Load the CSV file, stations.csv, into the database table stations

In [None]:
connection.rollback()

query = """

Replace with your SQL

"""

cursor.execute(query)

connection.commit()

# 3.1.11 Load lines data into database table

Load the CSV file, lines.csv, into the database table lines


In [None]:
connection.rollback()

query = """

Replace with your SQL

"""

cursor.execute(query)

connection.commit()

# 3.1.12 Load travel_times data into database table

Load the CSV file, travel_times.csv, into the database table travel_times

In [None]:
connection.rollback()

query = """

Replace with your SQL

"""

cursor.execute(query)

connection.commit()

# 3.1.13 Verify the stations loaded correctly

Write a query to verify the stations loaded correctly

Select all columns and all rows from the table stations

Sort by station

Display the results in a Pandas data frame

The query should return 50 rows into a Pandas dataframe. The first and last rows should look similar to this: 

||station|latitude|longitude|transfer_time|
|---|---|---|---|---|
|0|12th Street|37.803608|-122.272006|282|
|...|...|...|...|...|
|49|West Oakland|37.8049|-122.2951|283|

In [None]:
rollback_before_flag = True
rollback_after_flag = True

query = """

Replace with your SQL

"""

my_select_query_pandas(query, rollback_before_flag, rollback_after_flag)

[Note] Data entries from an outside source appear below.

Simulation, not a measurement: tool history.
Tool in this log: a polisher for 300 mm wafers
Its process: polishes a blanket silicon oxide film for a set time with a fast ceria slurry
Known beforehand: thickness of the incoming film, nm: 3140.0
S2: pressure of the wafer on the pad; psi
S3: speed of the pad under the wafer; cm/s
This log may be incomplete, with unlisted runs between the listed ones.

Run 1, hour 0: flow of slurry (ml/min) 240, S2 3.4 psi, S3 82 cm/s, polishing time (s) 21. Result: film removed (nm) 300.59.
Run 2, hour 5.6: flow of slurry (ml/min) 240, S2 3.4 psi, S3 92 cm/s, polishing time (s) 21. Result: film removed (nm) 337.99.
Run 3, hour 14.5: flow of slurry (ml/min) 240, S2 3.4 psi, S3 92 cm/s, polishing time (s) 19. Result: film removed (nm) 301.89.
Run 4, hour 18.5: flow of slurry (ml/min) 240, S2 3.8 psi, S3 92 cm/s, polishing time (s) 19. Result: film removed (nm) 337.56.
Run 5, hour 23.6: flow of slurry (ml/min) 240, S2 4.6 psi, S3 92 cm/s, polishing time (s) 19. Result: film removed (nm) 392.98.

# 3.1.14 Verify the lines loaded correctly

Write a query to verify the lines loaded correctly

Select all columns and all rows from the table lines

Sort by lines, sequence

Display the results in a Pandas data frame

The query should return 114 rows into a Pandas dataframe. The first and last rows should look similar to this: 

||line|sequence|station|
|---|---|---|---|
|0|blue|1|Dublin|
|...|...|...|...|
|113|yellow|27|SFO|

In [None]:
rollback_before_flag = True
rollback_after_flag = True

query = """

Replace with your SQL

"""

my_select_query_pandas(query, rollback_before_flag, rollback_after_flag)

# 3.1.15 Verify the travel times loaded correctly

Write a query to verify the travel times loaded correctly 

Select all columns and all rows from the travel_times

Sort by station_1, station_2

Display the results in a Pandas data frame

The query should return 51 rows into a Pandas dataframe. The first and last rows should look similar to this: 

||station_1|station_2|travel_time|
|---|---|---|---|
|0|12th Street|19th Street|120|
|...|...|...|...|
|50|South Hayward|Union City|300|

In [None]:
rollback_before_flag = True
rollback_after_flag = True

query = """

Replace with your SQL

"""

my_select_query_pandas(query, rollback_before_flag, rollback_after_flag)